Why the future of cooperative finance depends on diversifying our digital dependencies.
For decades, credit unions have guarded fiercely against the consolidation trends that swept through the banking sector. Yet quietly—and perhaps unintentionally—the same thing is happening in the technology stack that powers the movement. Core providers, card networks, and fintech middlemen are merging, acquiring, and expanding faster than most credit unions can negotiate a new contract.
The result? The cooperative movement’s infrastructure is becoming anything but cooperative.

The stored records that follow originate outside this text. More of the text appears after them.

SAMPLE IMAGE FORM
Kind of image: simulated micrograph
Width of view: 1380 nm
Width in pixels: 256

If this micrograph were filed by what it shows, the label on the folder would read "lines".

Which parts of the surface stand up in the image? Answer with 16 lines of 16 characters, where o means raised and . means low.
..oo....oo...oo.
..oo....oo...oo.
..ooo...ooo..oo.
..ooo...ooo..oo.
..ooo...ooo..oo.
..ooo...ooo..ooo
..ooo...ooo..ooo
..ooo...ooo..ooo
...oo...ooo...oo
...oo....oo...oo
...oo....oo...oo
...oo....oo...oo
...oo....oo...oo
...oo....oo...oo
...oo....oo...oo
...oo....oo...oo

A Shrinking Vendor Landscape
There was a time when credit unions could choose from a dozen viable core processors, multiple card issuers, and a mix of specialized vendors. Today, most roads lead to a handful of giants. The same trend is creeping into payments, lending, and digital engagement platforms—creating a quiet concentration of power among private providers.
On the surface, consolidation looks efficient. Fewer vendors mean simpler integrations, stronger stability, and the illusion of scalability. But beneath that simplicity lies fragility: when too few players control the systems credit unions rely on, independence starts to erode.
And unlike mergers between credit unions—which are still guided by cooperative values—vendor consolidation answers only to shareholders.
Dependence by Design
Every CU leader knows the pain of switching cores or digital providers. It’s expensive, complex, and politically painful. So contracts roll over, renewals are automatic, and systems intertwine until extraction is nearly impossible. That dependence becomes a business model for the vendor, not a partnership for the credit union.
Vendor lock-in doesn’t just drive up costs—it dictates pace. Innovation slows to the vendor’s development cycle. Product strategy bends to their roadmap. And suddenly, “technology partner” starts to look a lot like “gatekeeper.”
When the systems that serve your members are owned by someone else’s shareholders, your independence isn’t strategic—it’s cosmetic.
The Cooperative Contradiction
Here’s the irony: credit unions exist to keep financial power local and member-owned. Yet the technology infrastructure sustaining that mission is increasingly centralized and privately held.
That contradiction isn’t theoretical. It shows up in rising fees, restricted APIs, and limited interoperability. When vendors consolidate, they decide which features integrate, which don’t, and which cost extra. For smaller credit unions, that can mean innovation gets priced out of reach.
In the long term, vendor consolidation could become the biggest driver of CU consolidation itself—not because smaller institutions can’t serve their members, but because they can’t afford to stay technologically competitive.
Rethinking the Tech Relationship
The solution isn’t to abandon vendors—it’s to rebalance the relationship. Credit unions should begin approaching vendor selection with the same strategic lens they apply to mergers or capital planning. That means asking tougher questions:
- How dependent are we on this vendor’s ecosystem?
- Who owns the data generated through their system?
- How portable are our integrations if we leave?
- What would it take to migrate—and how much risk does that pose?
Credit unions that can’t answer these questions aren’t managing technology—they’re renting it.
Cooperative Alternatives Are Emerging
The good news is that the movement is responding. CUSOs and cooperative technology groups are building shared infrastructure that reasserts control at the credit union level. Open-banking initiatives are creating opportunities for modular, plug-and-play systems rather than single-vendor dependency.
In short, credit unions are rediscovering the principle that built the movement in the first place: shared ownership of the systems that power shared success.
The next frontier of cooperation isn’t just in lending or advocacy—it’s in code.
The Executive Takeaway
Vendor consolidation won’t make headlines. It’s slow, technical, and incremental. But it’s reshaping the balance of power beneath every member transaction, loan origination, and digital login.
For credit union executives, the path forward isn’t resistance—it’s reinvention. Build redundancy into your vendor relationships. Participate in CUSOs. Push for open APIs. Negotiate shared governance where possible.
Because the question isn’t whether credit unions will rely on third-party technology. It’s whether they’ll own their collective destiny while doing so.
When independence becomes optional, cooperation must become intentional.